Rogers Communications Inc. RCI-B-T finally completed its hotly contested $20-billion takeover of Shaw Communications Inc. SJR-B-T on Monday after two years of regulatory and political wrangling. For Rogers chief executive Tony Staffieri, the hard part begins now.
Mr. Staffieri faces a number of key challenges, including the complex process of integrating Shaw’s business and networks into Rogers. He will also need to pay down billions of dollars of debt his company has taken on to fund the acquisition.
In an interview, Mr. Staffieri said he’s “confident and comfortable” that he will be able to reduce that debt – which analysts estimate to be at least five times EBITDA – by using the combined company’s cash flows, without issuing equity or selling assets. (EBITDA stands for earnings before interest, taxes, depreciation and amortization.)

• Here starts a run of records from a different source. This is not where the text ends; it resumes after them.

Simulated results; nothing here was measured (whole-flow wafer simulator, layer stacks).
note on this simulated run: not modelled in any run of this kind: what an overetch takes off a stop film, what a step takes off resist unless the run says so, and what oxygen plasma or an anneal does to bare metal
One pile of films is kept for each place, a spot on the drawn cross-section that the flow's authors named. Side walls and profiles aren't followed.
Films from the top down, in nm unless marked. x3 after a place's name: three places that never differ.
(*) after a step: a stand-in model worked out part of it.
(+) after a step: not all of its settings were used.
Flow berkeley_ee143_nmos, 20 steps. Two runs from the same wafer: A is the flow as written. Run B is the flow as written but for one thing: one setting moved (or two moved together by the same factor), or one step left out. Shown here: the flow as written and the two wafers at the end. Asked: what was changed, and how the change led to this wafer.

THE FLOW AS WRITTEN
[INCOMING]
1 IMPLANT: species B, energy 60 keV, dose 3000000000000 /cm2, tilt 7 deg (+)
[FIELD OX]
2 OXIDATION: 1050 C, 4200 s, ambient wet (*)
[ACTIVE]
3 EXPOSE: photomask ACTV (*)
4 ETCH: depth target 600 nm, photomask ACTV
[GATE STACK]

He’ll also have to find a way to compete against a growing rival. In order to win regulatory approval for the takeover, Rogers has sold Shaw’s Freedom Mobile, Canada’s fourth-largest wireless carrier, to Quebecor Inc. for $2.85-billion, creating a national expansion opportunity for the Montreal-based company’s telecom subsidiary, Videotron Ltd.
Some critics have expressed skepticism that Videotron’s takeover of Freedom will lead to lower cellphone bills across the industry. But the Competition Tribunal determined, after a month-long hearing, that the deal will create a “more aggressive and effective” wireless competitor.
That means that Rogers could find itself going up against a tougher competitor, one that it will be helping with a series of agreements that provide Videotron with access to the Toronto-based telecom’s infrastructure.
Mr. Staffieri said he’s confident that Rogers has what it takes to compete, even in the face of a recapitalized fourth carrier. The telecom has spent more on cell towers and spectrum (the airwaves used to transmit wireless signals) than “anyone else,” has an effective distribution network both online and in physical stores, and has made market-share gains over the past year and a half, he said.
“We fully expect Quebecor to bring a new level of enthusiasm to the market. We welcome that,” Mr. Staffieri said.
The two-year-long regulatory saga of combining the country’s largest cable networks came to an end at 8:30 a.m. on Friday, when federal Industry Minister François-Philippe Champagne signed off on the transfer of Shaw’s wireless licences to Videotron. Mr. Champagne’s signoff was the last hurdle standing in the way of the deal, which had already secured the approval of the Canadian Radio-television and Telecommunications Commission and defeated a legal challenge by the Competition Bureau.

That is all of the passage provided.